Chapter 11: Quantitative Interview Techniques & Considerations

11.3 Strengths and Weaknesses of Quantitative Interviews

Quantitative interviews offer several benefits. The strengths and weakness of quantitative interviews tend to be couched in comparisons to those of administering hard copy questionnaires. For example, response rates tend to be higher with interviews than with mailed questionnaires (Babbie, 2010). Quantitative interviews can also help reduce respondent confusion. If a respondent is unsure about the meaning of a question or answer option on a questionnaire, he or she probably will not have the opportunity to get clarification from the researcher. An interview, on the other hand, gives the researcher an opportunity to clarify or explain any items that may be confusing.

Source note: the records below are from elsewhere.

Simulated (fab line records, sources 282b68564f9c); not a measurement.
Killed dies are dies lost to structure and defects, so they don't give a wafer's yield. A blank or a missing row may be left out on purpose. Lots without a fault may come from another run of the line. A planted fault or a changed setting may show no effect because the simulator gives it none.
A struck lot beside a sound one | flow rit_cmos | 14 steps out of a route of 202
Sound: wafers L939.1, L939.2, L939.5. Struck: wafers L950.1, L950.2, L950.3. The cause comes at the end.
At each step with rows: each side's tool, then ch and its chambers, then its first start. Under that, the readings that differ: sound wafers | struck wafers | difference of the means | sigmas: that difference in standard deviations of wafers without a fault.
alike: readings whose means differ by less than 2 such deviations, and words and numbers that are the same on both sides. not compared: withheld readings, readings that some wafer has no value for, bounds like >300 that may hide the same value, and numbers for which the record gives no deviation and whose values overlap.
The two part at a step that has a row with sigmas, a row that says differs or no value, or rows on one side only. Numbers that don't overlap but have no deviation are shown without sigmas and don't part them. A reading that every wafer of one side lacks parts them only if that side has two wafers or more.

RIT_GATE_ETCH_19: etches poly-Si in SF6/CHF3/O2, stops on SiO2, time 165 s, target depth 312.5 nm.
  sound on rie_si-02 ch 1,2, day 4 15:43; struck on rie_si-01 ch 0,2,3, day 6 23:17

As with every method of data collection we have discussed, there are also drawbacks to conducting quantitative interviews. Perhaps the largest, and of most concern to quantitative researchers, is interviewer effect. While questions on hard copy questionnaires may create an impression based on the way they are presented, having a person administer questions introduces many additional variables that might influence a respondent. However, the interviewer’s best efforts to be as consistent as possible with quantitative data collection are key. Interviewing respondents is also much more time consuming and expensive than mailing questionnaires. Consequently, quantitative researchers may opt for written questionnaires over interviews on the grounds that they will be able to reach a large sample at a much lower cost than were they to interact personally with each and every respondent.